24th March 1208.

‘His works of piety [King John], were very many, as for his actions, he neither came to the crown by justice, nor held it with any honour, nor left it in peace.'(1)

In the Middle Ages, Kings, Popes, Bishops, Barons, and Monks of Canterbury Cathedral Priory, all sought a part in choosing the Archbishop.

The monks having a role, as the Archbishop was titular Abbot of the Canterbury Province. So it is not surprising that there were many disputes, the most dramatic between King John and Rome over the approval of Stephen Langton, Archbishop (1207-1228), after the death of Hubert Walter in 1205.

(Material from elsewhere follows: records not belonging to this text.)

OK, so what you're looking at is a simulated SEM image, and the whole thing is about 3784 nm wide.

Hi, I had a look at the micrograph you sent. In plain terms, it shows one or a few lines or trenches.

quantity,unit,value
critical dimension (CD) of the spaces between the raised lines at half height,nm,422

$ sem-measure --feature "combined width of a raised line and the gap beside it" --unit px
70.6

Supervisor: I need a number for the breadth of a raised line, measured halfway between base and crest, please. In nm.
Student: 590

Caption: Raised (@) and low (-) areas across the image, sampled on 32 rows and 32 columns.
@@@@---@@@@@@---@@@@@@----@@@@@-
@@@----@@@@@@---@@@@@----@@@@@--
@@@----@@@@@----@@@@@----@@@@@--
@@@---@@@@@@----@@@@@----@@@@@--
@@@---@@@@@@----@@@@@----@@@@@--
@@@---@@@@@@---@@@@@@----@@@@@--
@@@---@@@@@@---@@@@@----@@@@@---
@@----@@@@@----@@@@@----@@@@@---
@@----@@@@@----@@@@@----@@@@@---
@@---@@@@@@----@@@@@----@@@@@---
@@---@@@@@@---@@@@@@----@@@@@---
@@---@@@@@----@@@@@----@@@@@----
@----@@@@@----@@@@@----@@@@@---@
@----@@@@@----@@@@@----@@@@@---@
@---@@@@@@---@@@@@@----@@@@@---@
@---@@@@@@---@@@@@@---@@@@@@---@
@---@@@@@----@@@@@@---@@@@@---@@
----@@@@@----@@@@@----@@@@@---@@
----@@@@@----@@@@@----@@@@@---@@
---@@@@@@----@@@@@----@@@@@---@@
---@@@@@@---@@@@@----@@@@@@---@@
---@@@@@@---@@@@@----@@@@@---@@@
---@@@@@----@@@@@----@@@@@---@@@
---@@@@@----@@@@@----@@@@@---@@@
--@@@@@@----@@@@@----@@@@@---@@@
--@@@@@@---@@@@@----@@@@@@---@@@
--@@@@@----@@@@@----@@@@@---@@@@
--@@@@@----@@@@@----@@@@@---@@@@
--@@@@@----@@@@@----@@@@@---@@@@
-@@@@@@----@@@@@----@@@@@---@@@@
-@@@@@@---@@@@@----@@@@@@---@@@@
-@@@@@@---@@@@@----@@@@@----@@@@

John favoured John de Gray, Bishop of Norwich. The monks selected Reginald the sub-Prior, but Rome quashed both and elected Cardinal Langton. The King’s representative refused to ratify the appointment, but Langton was consecrated in 1207.

However King John refused him entry resulting in a six year interdict from Today in 1208, by Pope Innocent III, and the Priory monks were forced into exile.

The consequences of this penalty resulted, amongst other things, of the banning of priests from administering most sacraments and the conducting of any Christian burial.

The Interdict was the beginning of a series of papal moves against King John which undermined the King’s power vis a vis the Papacy. The King’s Excommunication followed in November 1209.

In 1213 John broke an agreement with Innocent which meant the transfer of the Crown’s power to Rome, but managed to negotiate a reconciliation with the Pope, which was accepted in May 1213.

The outcome was that on June 1st 1213, Langton was installed as Archbishop of Canterbury which John was forced to accept, and later absolved from excommunication by Langton.

The weakness of John was now shown that he offered to surrender the Kingdom to the Papacy for a feudal service of 1000 marks, which secured the Pope’s support against John’s enemies, including Phillip II of France, who had notions of invading England.

John did pay some some compensation money, but this ceased in 1214 with 2/3 unpaid, which Innocent appears to have overlooked. On 21st April 1214 the Pope  acquired overlordship of England which deposed King John from feudal control of the country.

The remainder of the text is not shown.